There is a body of research that suggests that same-sex relationships tend to fall apart more readily than heterosexual relationships, and this may be caused by the lack of support for those relationships. Heterosexual relationships have plenty of support from family and "all around" (and even there the divorce rate is 50%); same-sex relationships lack that support.

There's more to it, though. There is a "gay culture" idea that being monogamous is somehow not hip. I'll offer a few pieces of anecdotal evidence:

M. in Munich, who has the gall to tell me that the "real gays" are the ones going to clubs and fucking around, and the ones settling down in the suburbs monogamously are a disgrace. And then some of them even have kids, blech, gross! I wanted to throttle him.

A book written by Dr. Isay, Commitment and Healing: Gay Men and the Need for Romantic Love that argues that monogamous relationships and the deeper trust / love / commitment they offer can be good for people becomes a source of instant controversy. Only in the gay community, heh.

The sheer number of research papers, self-help books and otherwise about gay relationships that have a slant towards "how do we handle the constant urge to fuck around?"

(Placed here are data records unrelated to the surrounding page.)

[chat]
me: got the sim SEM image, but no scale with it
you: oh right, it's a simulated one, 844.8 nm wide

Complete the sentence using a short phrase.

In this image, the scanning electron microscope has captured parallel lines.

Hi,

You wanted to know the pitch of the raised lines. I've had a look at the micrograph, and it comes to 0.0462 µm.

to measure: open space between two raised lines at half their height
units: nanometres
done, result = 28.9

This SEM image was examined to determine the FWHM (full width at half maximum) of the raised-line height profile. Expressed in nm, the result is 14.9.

I don't have that urge, so I couldn't say. I can offer this piece of advice to close out: Whatever "contract" you have with your partner about sexual contact, make sure you both keep to it. There's a nice short blog entry about it over yonder. I'd imagine open relationships to be quite challenging - but a relationship that is "open" in the sense that both partners screw around and hope the other doesn't find out is headed for the rocks.